Applied mASI: The Automated Measurable Performance Review

Photo Credit: Ketut Subiyanto

Two of the most hated words in many companies today are “Performance Review”, and a growing number of companies have done away with them entirely after years and decades of frustration. The traditional options are often extremely time-consuming, and according to a variety of research, only 20-30% of the score in those reviews actually reflect differences in performance, rather than differences in those doing the reviewing.

Deloitte made headlines in Harvard Business Review after reaching this decision, stating that for 65,000 employees they lost nearly 2 million working hours per year to these clumsy and largely useless reviews. So much time was wasted on a deeply flawed process, but what are the alternatives to a process just a step or two removed from an episode of Black Mirror?

Current systems aren’t able to objectively measure most performance in context, at least not without huge engineering and tailoring investments that often can’t be justified. They are also notoriously time-consuming, irritating, and stressful for the people filling them out, all of which have a negative impact on the fidelity of the resulting reviews.

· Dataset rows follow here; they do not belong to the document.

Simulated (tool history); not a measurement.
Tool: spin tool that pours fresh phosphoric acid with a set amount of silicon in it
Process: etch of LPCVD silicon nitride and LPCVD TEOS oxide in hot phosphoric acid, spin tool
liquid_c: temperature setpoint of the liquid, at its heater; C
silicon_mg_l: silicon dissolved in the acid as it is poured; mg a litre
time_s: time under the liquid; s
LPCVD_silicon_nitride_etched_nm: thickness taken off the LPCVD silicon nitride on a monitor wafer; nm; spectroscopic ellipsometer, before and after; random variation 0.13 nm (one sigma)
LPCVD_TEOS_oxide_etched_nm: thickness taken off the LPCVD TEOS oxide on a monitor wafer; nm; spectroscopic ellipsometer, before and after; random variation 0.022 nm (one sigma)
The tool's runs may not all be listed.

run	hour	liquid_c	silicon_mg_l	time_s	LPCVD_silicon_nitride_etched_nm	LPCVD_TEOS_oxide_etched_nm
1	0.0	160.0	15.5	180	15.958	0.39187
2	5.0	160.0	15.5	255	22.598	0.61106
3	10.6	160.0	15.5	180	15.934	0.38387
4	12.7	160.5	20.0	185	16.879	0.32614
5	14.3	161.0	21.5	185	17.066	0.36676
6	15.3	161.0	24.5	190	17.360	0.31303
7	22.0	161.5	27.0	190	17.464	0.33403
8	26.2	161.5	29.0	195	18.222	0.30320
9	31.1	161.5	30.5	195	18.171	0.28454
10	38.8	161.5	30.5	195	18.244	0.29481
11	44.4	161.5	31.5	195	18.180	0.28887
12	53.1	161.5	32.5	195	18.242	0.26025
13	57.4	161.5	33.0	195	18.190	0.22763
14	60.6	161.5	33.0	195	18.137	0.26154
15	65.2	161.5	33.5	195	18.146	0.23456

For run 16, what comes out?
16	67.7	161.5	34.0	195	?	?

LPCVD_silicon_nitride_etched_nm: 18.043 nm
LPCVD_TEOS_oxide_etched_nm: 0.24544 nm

However, for a growing number of jobs, this may soon change. When teams work through collective intelligence systems their contributions to those systems may be objectively measured in a variety of ways. If an individual suggests a strategy or mentions an important associated factor, the impact of those contributions on the graph database and strategy selection are objectively measurable, and estimates of the difference in projected performance between different options may also be considered.

Contributions to such systems are also cumulative in nature, so once contributed they may be reapplied, and the value of their original contribution may grow with time. While the average team meeting may not be objectively measurable and differentiable, a team contributing to strategy and implementation through such a system is. Likewise, diversity of thought also becomes measurable, as the useful portion of variance between members, which may be updated if a previous contribution becomes useful in a new context.

Whether an individual is contributing advice for a policy decision, lines of code for a program, branding strategy factors for Business Development, management for a project, or offering good customer support through such systems, that which is added to a graph database may be measured. The impact of these contributions being measurable also helps reduce bias in the accuracy of projections based on such metrics, as does the cumulative nature of a scalable system seeking to improve projection accuracy over time.

Historically, any time something becomes measurable a revolution begins for that domain, where suddenly it becomes possible to quickly learn from and optimize systems. In this case, the systems which may be greatly improved include hiring and promotion decisions, team composition, diversity of thought, compensation models, and all systems they, in turn, contribute to. In all of these cases, not only is time saved on the initial investment but that overhead is also reduced over time as the processes improve, due to the cumulative nature of knowledge growing and being refined in these systems.

There are also indirect psychological benefits to making such improvements, such as gradually peeling away the distrust and pervasive sense of unfairness in hiring and promotion systems. These benefits vary widely by industry, but one I consulted with in the past, Real Estate, was a poster child for this problem. The most competent individuals virtually never made it to the site manager level, with those above them growing measurably less competent at each step, to the point where staff at the level of Directors primarily contributed to the major company who shall remain nameless by getting drunk with building owners at expensive company retreats. The demographics of the upper levels were also heavily skewed, partly towards those who said owners would seek to get drunk with.

I estimated that if the incompetent hadn’t been systemically promoted over the course of decades that company could have easily saved itself billions of dollars lost due to mismanagement and a variety of poorly implemented solutions. Employees up to the manager level of this company understood these flaws all too well, demoralizing the company as a whole while increasing employee churn. This is how many companies have operated since their founding, but that road will dead end.

Saving time, improving processes, reducing bias, and increasing fairness are all worthy goals, and the systems capable of meeting those goals are emerging.

 

*The Applied mASI series is aimed at placing the benefits of working with mASI such as Uplift to various business models in a practical, tangible, and quantifiable context. At most any of the concepts portrayed in this use case series will fall within an average time-scale of 5 years or less to integrate with existing systems unless otherwise noted. This includes the necessary engineering for full infinite scalability and real-time operation, alongside other significant benefits.